Railing against discrimination? Calling for the UK to take more refugees? Is this the same Daily Mail your mole has been despairing at every morning since bigotry began?
Sadly, it is. Because you know the Mail – there’s no sympathy for persecuted people without some kind of prejudice behind it. And so it is with its latest story, reporting with horror the lack of Christian Syrian refugees who have been housed in Britain.
“More than 1,100 Syrian refugees were brought into Britain in the first three months of this year – without a Christian among them,” rages its news story, before delivering the devastating revelation: “all the arrivals were Muslims”.
It goes on to quote a charity accusing the UK government of “significant evidence of discrimination”.
What somehow didn’t make it into the story is that the proportion of Christians among Syrian refugees is very low: according to UN refugee agency, just 1.5 per cent of Syrian refugees in Lebanon are Christians, and the proportion falls to 0.2 per cent in Jordan, 0.3 per cent in Iraq and 0.1 per cent in Egypt.
The UNHCR also finds fewer Christian Syrians apply to the agency for resettlement.
In the Mail’s article itself, the Home Office is quoted as saying it chooses to resettle refugees by prioritising the most vulnerable. So it’s not like the “Muslim arrivals” in the UK highlighted with horror by the Mail shouldn’t have been resettled here.
Indeed, the Church of England is one of the major institutions behind the UK’s scheme to encourage community groups to sponsor Syrian refugees building their lives here. The Archbishop of Canterbury Justin Welby has been working with the Home Office to help churches, charities, faith groups and local businesses to support the new arrivals.
And as if an article stirring up hostility towards Muslim newcomers isn’t bad enough at a time when Muslims are suffering a record number of attacks in the UK, the Mail is also playing into the manipulation of sectarianism that President Assad uses for his survival.

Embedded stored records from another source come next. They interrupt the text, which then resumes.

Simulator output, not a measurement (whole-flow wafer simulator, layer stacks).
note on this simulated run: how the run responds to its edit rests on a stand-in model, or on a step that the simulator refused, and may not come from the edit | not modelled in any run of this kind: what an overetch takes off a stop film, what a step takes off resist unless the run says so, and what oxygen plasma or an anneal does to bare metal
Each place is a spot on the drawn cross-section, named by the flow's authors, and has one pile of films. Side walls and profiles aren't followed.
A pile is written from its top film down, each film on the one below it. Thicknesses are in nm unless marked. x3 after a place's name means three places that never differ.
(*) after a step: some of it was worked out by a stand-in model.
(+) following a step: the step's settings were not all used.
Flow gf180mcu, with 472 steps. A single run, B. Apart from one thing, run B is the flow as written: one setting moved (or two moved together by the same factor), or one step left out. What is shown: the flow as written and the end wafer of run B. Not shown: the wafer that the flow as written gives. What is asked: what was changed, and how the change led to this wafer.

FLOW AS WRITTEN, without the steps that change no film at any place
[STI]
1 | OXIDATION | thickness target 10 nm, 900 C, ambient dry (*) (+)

The dictator’s regime has deliberately made overtures to its Christian minority (between five to ten per cent), even though Christians are among its victims, in an attempt to divide and rule its population and also as a propaganda exercise to win support from Christians in the West (as the controversial recent visit of British clergymen demonstrated).
But why let that get in the way of a good bit of us-versus-them, eh?